The report, written by Rick Blum, the organization’s director, charges that "Secrecy continues to expand across a broad spectrum of activities. Openness in our government and society is increasingly threatened. A keystone value of our democracy, openness more practically helps root out abuse of power, bad decisions or embarrassing facts that may put lives at risk."
Among such "embarrassing facts" is that "the military gave U.S. troops in Iraq body armor vests that failed ballistics tests". Documented by reports obtained under the federal Freedom of Information act (FOIA), this decision was reversed and the body armor recalled once the story was about to hit the newsstands, the report says.
The report reveals that in 2004:
The secretive Foreign Intelligence Surveillance Court – a key tool in the application of the USA Patriot Act — approved 1,754 orders and rejected none. The Federal Bureau of Investigation (FBI) must request such a court order before it can place anyone in the U.S. under surveillance, but since its founding in 1978 it has denied only four such requests.

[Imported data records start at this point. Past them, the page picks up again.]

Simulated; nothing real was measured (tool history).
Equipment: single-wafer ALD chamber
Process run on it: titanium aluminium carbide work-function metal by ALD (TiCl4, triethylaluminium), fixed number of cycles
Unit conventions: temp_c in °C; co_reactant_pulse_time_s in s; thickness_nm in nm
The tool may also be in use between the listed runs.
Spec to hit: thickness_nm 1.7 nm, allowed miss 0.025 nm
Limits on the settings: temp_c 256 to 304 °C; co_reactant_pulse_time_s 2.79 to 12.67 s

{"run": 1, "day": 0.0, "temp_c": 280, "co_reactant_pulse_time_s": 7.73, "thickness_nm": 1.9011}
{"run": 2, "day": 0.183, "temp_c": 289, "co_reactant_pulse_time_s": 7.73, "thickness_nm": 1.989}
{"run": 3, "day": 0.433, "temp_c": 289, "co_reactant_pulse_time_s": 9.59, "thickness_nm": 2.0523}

For every $1 the federal government spent releasing old secrets, it spent $148 creating new ones — a $28 jump from 2003. In contrast, from 1997 to 2001, the government spent less than $20 per year keeping secrets for every dollar spent declassifying them.
The government spent $7.2 billion securing classified information, more than any annual cost in at least a decade. With 15.6 million new documents stamped ‘secret’ in fiscal year 2004, the government created 81 percent more secrets than it did in the year prior to the terrorist attacks of September 11, 2001.
The government spent $460 to secure each of its classified documents, in addition to the cost of maintaining its accumulated secrets.
Nearly two-thirds of the 7,045 meetings of federal advisory committees that fall under the Federal Advisory Committee Act were completely closed to the public, undermining one purpose of the law.
The public made 4,080,737 requests for documents under the Freedom of Information Act (FOIA) — a 25 percent jump in overall requests from the previous year, despite only a 5 percent rise (to $336.8 million) in spending on FOIA. Of the roughly 90 agencies surveyed by the Department of Justice, 84 per cent were unable to keep up with FOIA requests they received.
To reduce their caseloads, agencies may be denying more requests on technicalities than they have in the past or are waiving fees less often. One public interest group, the People For the American Way, was told its request for documents about people detained as part of government anti-terrorism efforts would cost the group nearly $400,000.
The "state secrets" privilege, which allows a sitting U.S. president to withhold documents from the courts, Congress and the public, was used only four times between 1953 and 1976 but, since 2001, has been used 23 times — 33 times more often than during the height of the Cold War.
At least 62 new state laws expanded secrecy in 2004 while only 38 strengthened open government.
The government now uses at least 50 types of designations to restrict unclassified information deemed "sensitive but unclassified." Many of these numerous terms are duplicative, vague, and endanger the protection of necessary secrets by allowing excessive secrecy to prevail in our open society.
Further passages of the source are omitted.